Trouble for Trump: Mark Meadows Talks
The indicted president’s ex-chief of staff is cooperating with the special counsel.
ON TUESDAY, NEWS BROKE that Donald Trump’s former chief of staff, Mark Meadows, has been cooperating with Special Counsel Jack Smith in exchange for immunity from prosecution regarding any statements he made under oath. Meadows has reportedly spoken with Smith’s team at least three times, including once before a federal grand jury—the same body that indicted Trump in August on four counts: conspiracy to defraud the United States, conspiracy to obstruct an official proceeding, obstruction of and attempt to obstruct an official proceeding, and conspiracy “to injure, oppress, threaten, and intimidate” people from exercising their constitutional “right to vote, and to have one’s vote counted.”
Meadows’s cooperation is significant for a number of reasons, including that he was at the heart of everything related to the Trump “Stop the Steal” effort, including the pressure campaign on Vice President Mike Pence and the fake electors scheme in several states. (Recall that Meadows is part of the Fulton County indictment for allegedly helping to set up the call between Trump and Georgia Secretary of State Brad Raffensperger, during which Trump pressed Raffensperger to “find 11,780 votes . . . because we won the state.”) Let’s not forget, too, that Meadows’s own chief of staff, Cassidy Hutchinson, told the House January 6th Committee that Meadows burned documents in his office fireplace at least a dozen times between December 2020 and mid-January 2021. She also said he told staffers to keep certain Oval Office meetings a “close hold”—meaning off the books.
Initially, Meadows turned over 2,319 text messages to the committee, including election-related exchanges involving Republican members of Congress, such a Marjorie Taylor Greene and Jim Jordan; Fox News host Sean Hannity; Supreme Court Justice Clarence Thomas’s wife, Ginni Thomas; and Trump’s children and his son-in-law, Jared Kushner. Meadows was also present during the infamous Oval Office meeting involving former National Security Advisor Michael Flynn, “kraken” lawyer Sidney Powell (who just pleaded guilty in Georgia), and Rudy Giuliani. Among the ideas floated during that meeting were an executive order seizing voting machines and appointing Powell special counsel to investigate election fraud. Former White House Counsel Pat Cipollone was also present at the gathering, which reportedly erupted into a screaming match.

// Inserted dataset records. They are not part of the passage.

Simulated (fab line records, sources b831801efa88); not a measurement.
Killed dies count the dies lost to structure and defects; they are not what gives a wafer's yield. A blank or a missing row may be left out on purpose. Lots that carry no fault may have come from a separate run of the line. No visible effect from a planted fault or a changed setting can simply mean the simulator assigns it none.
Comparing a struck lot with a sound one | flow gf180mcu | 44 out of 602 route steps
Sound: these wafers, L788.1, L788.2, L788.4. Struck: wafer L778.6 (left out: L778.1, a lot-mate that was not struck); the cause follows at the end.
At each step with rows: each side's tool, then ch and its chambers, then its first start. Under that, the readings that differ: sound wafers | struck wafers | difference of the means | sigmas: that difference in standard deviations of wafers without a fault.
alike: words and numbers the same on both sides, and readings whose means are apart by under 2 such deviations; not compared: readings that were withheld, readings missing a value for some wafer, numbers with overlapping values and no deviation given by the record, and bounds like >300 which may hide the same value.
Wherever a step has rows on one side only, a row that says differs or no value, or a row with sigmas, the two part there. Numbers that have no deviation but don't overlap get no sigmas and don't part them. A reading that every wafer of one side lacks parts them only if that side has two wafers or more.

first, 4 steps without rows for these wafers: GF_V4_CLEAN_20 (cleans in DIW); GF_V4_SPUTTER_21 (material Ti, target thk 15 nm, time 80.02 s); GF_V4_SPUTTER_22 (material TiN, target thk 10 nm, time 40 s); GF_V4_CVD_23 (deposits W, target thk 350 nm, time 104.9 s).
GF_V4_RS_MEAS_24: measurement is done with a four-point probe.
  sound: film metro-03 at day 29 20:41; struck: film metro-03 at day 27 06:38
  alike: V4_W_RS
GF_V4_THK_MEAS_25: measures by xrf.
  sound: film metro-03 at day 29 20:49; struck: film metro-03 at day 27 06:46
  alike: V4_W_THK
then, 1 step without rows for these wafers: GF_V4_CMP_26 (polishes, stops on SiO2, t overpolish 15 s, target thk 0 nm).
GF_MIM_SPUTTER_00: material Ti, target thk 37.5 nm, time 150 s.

Not only is Meadows positioned to corroborate the astonishing testimony of credible witnesses like Hutchinson, but he can speak firsthand as to Trump’s knowledge and state of mind in all of this, which is obviously crucial to Smith’s criminal case against the ex-president. Meadows might also illuminate the involvement of other high-level officials whose participation in the criminal enterprise that produced the January 6th insurrection has yet to appear in any indictment.
Meadows is still in hot water in Georgia, having lost his bid to remove his portion of the racketeering case to federal court, and is undoubtedly pondering how to proceed now that Fulton County District Attorney Fani Willis has secured a cascade of pleas. The latest of these was by lawyer Jenna Ellis, who tearfully told the judge this week that she wouldn’t have pushed the 2020 election lies on Trump’s behalf but for her reliance on the claims of more experienced lawyers. (Rudy Giuliani’s ears must have been burning.)
IT’S NOT LOOKING GOOD FOR TRUMP in either case—and that’s not even getting to the Mar-a-Lago classified documents indictment pending in federal court in Florida, the civil fraud trial now underway in Manhattan that will decide the fate of his business empire, and the New York criminal complaint that initiated the historic wave of “first” indictments against a former president.
Trump’s counsel is filing motions feverishly in what looks like a desperate bid to wipe away the criminal liability short of trial. Just this week, he filed four in the January 6th case:
a motion to dismiss the indictment on grounds that it violates Trump’s First Amendment right to freely speak on the National Mall before the insurrectionists stormed the Capitol, his Fifth Amendment right against double jeopardy because of his prior Senate impeachment trial, and his Fourteenth Amendment right to fair notice that his “forceful political advocacy” could one day be criminalized;
a motion to dismiss the indictment on grounds that Smith cannot prove “deceit and trickery” that would justify a charge of conspiracy because, again, he was merely engaged in political advocacy (among other arguments);
a motion to strike from the indictment any references to January 6th on the theory that the topic is prejudicial and inflammatory; and
a motion to dismiss the indictment for selective and vindictive prosecution because President Joe Biden allegedly “pressured DOJ to pursue the nakedly political indictments in this case months before the FBI had even opened an investigation.”
To use a technical legal term, this is mostly silly talk. The case is moving forward to trial.
As for Meadows, the latest reports are that by mid-December 2020, he privately informed Trump that Giuliani had no evidence to back up his election fraud claims. Of course this is not news to anybody who, say, followed the work of the House January 6th Committee. But for the Republican party—happy to have Trump as its 2024 frontrunner, and pleased to have installed an election denier as the new speaker of the House—facts like these still don’t matter.